II. The Strategic Miscalculation: Misreading China's Model The U.S. underestimates China’s resilience and misunderstands its economic model:
• China’s state-led, mixed economy is agile, scalable, and long-term focused.
• The U.S. relies on a neoliberal doctrine of deregulation, privatization, and consumption-led growth—unsuited to competing with a strategically directed system.
• China invests in infrastructure, innovation, and sovereignty; the U.S. defends corporate profit margins and short-term Wall Street gains.
III. Blowback: How the U.S. Undermines Its Own Power Every measure against China has incurred significant costs for the U.S.:
• Tariffs raised costs for American consumers and businesses.
• Tech export bans hurt U.S. firms dependent on Chinese markets.
• Decoupling disrupted global supply chains, accelerating inflation.
• Alliances built on containment, rather than mutual development, have limited credibility and alienate the Global South.
IV. Structural Vulnerabilities in the U.S. The U.S. system suffers from vulnerabilities that China does not:
• Political Gridlock: Congress paralyzed by partisanship and corporate lobbying.

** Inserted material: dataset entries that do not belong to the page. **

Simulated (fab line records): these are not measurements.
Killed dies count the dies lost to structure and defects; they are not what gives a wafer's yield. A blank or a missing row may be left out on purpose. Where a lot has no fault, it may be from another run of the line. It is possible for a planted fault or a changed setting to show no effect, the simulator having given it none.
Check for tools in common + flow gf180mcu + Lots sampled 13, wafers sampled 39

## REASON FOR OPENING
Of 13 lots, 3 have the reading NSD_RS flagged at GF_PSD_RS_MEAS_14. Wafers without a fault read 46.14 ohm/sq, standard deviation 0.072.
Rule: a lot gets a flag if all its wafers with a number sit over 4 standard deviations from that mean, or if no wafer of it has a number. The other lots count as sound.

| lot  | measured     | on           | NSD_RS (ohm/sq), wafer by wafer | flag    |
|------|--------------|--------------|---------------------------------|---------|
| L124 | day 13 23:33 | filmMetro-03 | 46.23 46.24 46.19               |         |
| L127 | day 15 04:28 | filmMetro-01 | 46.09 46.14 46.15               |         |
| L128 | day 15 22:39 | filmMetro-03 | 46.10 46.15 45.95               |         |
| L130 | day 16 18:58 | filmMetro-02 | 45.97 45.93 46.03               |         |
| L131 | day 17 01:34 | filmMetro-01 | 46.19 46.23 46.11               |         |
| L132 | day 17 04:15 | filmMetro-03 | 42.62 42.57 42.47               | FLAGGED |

• Judicial Capture: SCOTUS and federal courts increasingly MAGA-aligned, eroding rule of law.
• Militarized Police & Surveillance: Growing internal authoritarianism mirrors the decline of democracy.
• Economic Inequality: Widening wealth gap undermines social cohesion and weakens the consumer base.
V. China’s Strategic Upper Hand China’s model is more adaptive and more attractive to emerging markets:
• BRI & BRICS+ provide infrastructure and financing alternatives to IMF/WTO.
• Digital yuan, CIPS reduce dependence on the U.S. dollar.
• Manufacturing dominance gives China leverage in global supply chains.
• Unified leadership ensures continuity and long-term vision—absent in U.S. governance.
VI. The Illusion of Containment and the Reality of Decline By treating China as an existential threat rather than a peer competitor, the U.S. has made strategic errors:
• It has exhausted diplomatic capital.
• It has failed to reform its own internal systems.
• It has triggered global realignment toward multipolarity.
Conclusion The bipartisan war on China is not a sign of U.S. strength but of imperial panic. Trump’s overt belligerence and Biden’s institutional finesse are two faces of the same flawed worldview. The more the U.S. tries to stymie China’s rise through force and sanctions rather than introspection and reform, the faster its own democracy and global hegemony will erode. Like the Titanic after hitting the iceberg, the damage is systemic, and the band playing on cannot stop the inevitable descent.
What? Did the person getting interviewed completely ignore the answer? Or is it just me?
Good, then it's over for the CCP. The economy will crash, and the people will blame the party.
Counterrevolution at the hand of the Chinese peoples, due to a collapsing PRC economy, is a possibility very soon.
Remember the Soviet Union, and how the USA bankrupted them with 'star-wars'?
President Reagan was condemned in his day for his tactics, too.
Wish all these self-imaginations about China can make yourself feel better.
The first guest was awesome. My opinion is that China is weak and will suffer far more than the US in any trade war but both sides will be hurt
chinese here. what ball? do not see, do not care whatever ball game trump play
simply ignore the clown
Trump is crude with his policy but does Europe want to tie itself closer to China? They will have to decide that themselves
The American people do not want this.
Trump is obsessed to win
This is so one-sided. Which is inevitable when you only invite Americans and British to the show. JD Vance has already said when he talked to the tech CEOs that the problem with China is that they are entering the high-tech market competing with the US. 16:00
Weaponising Tariffs is as American as Apple Pie since 1930s. Man of the Year created the greatest Self-inflicted disaster in US history.
The root of the US problem is printing money. Its status as the world's currency is misused by the government, becoming an addiction. Instead of increasing competitiveness, the government seeks an easy way out by raising tariffs.
The same people who idolize China (a Han-supremacist Ethnostate) are the same people talking about how "diversity is our greatest strength". Seems like a contradiction.
Unless Trump really ruins things; the answer is no. China has a ton of other problems worse than the tariffs, and has been on the brink of collapse for a few years now.
The US will gain at least 1.2 trillion dollars in GDP, 90,000 manufacturing companies and 5+million jobs from China alone. Liberation Day.